Morocco’s Bayt Mal Al-Quds Agency has launched a new initiative to bolster Palestinian farmers in the Jerusalem Governorate amid mounting economic and environmental pressures. The agreement, finalized during a meeting with Palestine’s Ministry of Agriculture in Ramallah, aims to provide resources to 250 agricultural households confronting land preservation challenges and financial instability in the contested region.
Palestinian Agriculture Minister Rizk Salmiya highlighted the urgency of the support during a signing ceremony, acknowledging Morocco’s King Mohammed VI, the Moroccan people, and the agency for their sustained solidarity. “Their on-the-ground efforts to stand with Palestinians, including recent food aid in Gaza, are invaluable,” Salmiya stated. The delegation later toured local agricultural sites, including a sheep farm in villages near Jerusalem, where farmers detailed struggles to sustain livelihoods as Israeli settlements expand.
The initiative’s first phase will focus on three critical interventions: distributing drought-resistant seedlings, installing water storage tanks and transportation cisterns, and supplying veterinary kits to protect livestock health. These measures aim to address immediate barriers to productivity while reinforcing long-term resilience for families largely dependent on farming. According to the agency, the project aligns with broader efforts to support Jerusalem’s Palestinian communities through education, healthcare, and infrastructure programs.
Farmers in the area report increasing difficulty accessing land and water resources due to settlement growth, which the United Nations and most international bodies classify as illegal under international law. Many face rising costs, restricted movement, and competition for scarce resources, exacerbating risks of displacement. The Moroccan-funded project seeks to mitigate these pressures by improving agricultural output and reducing reliance on unstable supply chains.
Bayt Mal Al-Quds Agency, which operates under the Moroccan monarchy, has financed dozens of development projects in East Jerusalem and the West Bank over the past two decades. Its work often focuses on sectors overlooked by traditional aid frameworks, such as small-scale agriculture and cultural preservation. This latest endeavor underscores Morocco’s diplomatic outreach to Palestinian civil society, even as geopolitical tensions in the region persist.
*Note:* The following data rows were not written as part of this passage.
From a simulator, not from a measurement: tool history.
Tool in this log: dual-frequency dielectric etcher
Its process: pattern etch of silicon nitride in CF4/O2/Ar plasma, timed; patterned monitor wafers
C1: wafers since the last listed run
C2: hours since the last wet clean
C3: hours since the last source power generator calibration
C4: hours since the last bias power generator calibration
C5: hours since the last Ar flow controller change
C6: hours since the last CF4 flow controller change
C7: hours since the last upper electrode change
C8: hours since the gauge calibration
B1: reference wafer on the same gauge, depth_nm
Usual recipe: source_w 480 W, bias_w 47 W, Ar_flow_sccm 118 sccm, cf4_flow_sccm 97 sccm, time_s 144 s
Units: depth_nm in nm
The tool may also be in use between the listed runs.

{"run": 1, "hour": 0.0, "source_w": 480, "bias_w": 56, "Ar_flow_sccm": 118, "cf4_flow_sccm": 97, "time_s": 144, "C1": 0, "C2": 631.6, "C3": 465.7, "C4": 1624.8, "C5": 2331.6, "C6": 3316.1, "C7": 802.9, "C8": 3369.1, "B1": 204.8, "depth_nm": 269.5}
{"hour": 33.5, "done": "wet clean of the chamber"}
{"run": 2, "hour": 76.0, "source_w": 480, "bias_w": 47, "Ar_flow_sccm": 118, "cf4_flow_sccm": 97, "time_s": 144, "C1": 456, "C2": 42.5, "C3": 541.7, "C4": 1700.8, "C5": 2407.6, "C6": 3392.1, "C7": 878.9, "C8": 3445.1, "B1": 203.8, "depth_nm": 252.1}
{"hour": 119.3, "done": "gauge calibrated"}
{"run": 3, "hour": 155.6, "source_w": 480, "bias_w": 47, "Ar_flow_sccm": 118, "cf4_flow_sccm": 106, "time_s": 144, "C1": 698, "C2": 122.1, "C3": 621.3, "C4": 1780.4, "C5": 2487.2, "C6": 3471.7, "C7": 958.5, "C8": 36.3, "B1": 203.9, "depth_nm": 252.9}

While the initiative’s scale is modest compared to the broader challenges faced by Palestinian farmers, locals describe it as a lifeline. “Without tools and water, we cannot survive here,” said one farmer near Ramallah, who hopes the assistance will help his family retain ownership of land cultivated for generations. As debates over territorial claims continue, the project highlights the interplay between grassroots development and the broader struggle for economic self-determination in contested regions.